If thy brother, the son of thy mother, or thy son, or thy daughter, or the wife of thy bosom, or thy friend, which is as thine own soul, entice thee secretly, saying, Let us go and serve other gods, which thou hast not known, thou, nor thy fathers;
Ver. 6. If thy brother, &c.— To convince them of the high duty they owed to God, and to shew them that this law ought to be executed in its utmost rigour against a sin which struck at the very foundation of their religion and government, Moses puts the case in the strongest manner; that if the nearest and dearest relation and friend should entice a man to the worship of false gods, he was to have no mercy upon the enticer, but was to put him to death, ver. 9. The reason of the thing, however, shews that these two circumstances were to be understood: first, that the seducer be convicted by two sufficient witnesses before the proper magistrates, see Numbers 35:30; 2nd, that the offender obstinately persist to defend idolatry in spite of admonition: for who can doubt but that a father, for instance, might save the life of his son, in case he brought him to timely repentance? Therefore the rabbis very justly supply these two mitigations of the law. In the words of this verse we have a fine idea of friendship: thy friend which is as thine own soul; a faithful friend is another self: the same spirit seems to animate two persons who love cordially, and according to the laws of piety and virtue. Such was the language of Pythagoras, and of Aristotle, copied, most probably, from this of Moses, the eloquence and energy of which was not to be effaced by them. A modern poet, speaking of two friends, says beautifully:
"Like objects pleas'd them, and like objects pain'd ——'Twas but one soul that in two bodies reigned." See STILLINGFLEET'S Essay on Conversation.

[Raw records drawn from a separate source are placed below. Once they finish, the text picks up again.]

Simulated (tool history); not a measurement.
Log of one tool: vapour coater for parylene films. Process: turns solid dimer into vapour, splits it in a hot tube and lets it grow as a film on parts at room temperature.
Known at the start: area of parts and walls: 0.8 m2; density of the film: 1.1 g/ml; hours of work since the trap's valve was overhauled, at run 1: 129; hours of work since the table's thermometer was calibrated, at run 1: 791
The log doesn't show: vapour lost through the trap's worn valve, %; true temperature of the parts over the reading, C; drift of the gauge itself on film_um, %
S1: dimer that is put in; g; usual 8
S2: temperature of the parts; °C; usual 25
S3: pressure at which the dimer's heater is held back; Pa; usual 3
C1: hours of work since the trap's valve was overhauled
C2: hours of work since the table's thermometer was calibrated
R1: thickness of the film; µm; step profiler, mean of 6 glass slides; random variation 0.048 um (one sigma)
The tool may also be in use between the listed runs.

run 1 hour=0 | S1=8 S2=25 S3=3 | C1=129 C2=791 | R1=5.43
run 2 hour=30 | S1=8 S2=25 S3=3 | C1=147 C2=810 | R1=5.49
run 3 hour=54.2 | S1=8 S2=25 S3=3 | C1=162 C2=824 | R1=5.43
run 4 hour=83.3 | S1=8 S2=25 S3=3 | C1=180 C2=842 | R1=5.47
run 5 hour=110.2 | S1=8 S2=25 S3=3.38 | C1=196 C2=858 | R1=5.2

Namely, of the gods of the people which are round about you, nigh unto thee, or far off from thee, from the one end of the earth even unto the other end of the earth;
Thou shalt not consent unto him, nor hearken unto him; neither shall thine eye pity him, neither shalt thou spare, neither shalt thou conceal him:
But thou shalt surely kill him; thine hand shall be first upon him to put him to death, and afterwards the hand of all the people.
Ver. 9. Thine hand shall be first upon him to put him to death— The person was to be stoned, and the accuser was to throw the first stone at him, together with the witnesses; see chap. Deuteronomy 17:7. To this our Saviour alludes, John 8:7. This law at first sight may appear too great a trial to humanity; but it is no more than requiring a compliance with that plain principle of morality, that we are to sacrifice all private considerations to the good of the public: as well as with that first principle in religion, that we are to sacrifice all private connections to the love of God. Such is the doctrine which our Saviour teaches, when he says, if any man come to me, and hate not his father and mother, and wife and children, and brethren and sisters, yea, and his own life also, he cannot be my disciple. Luke 14:26.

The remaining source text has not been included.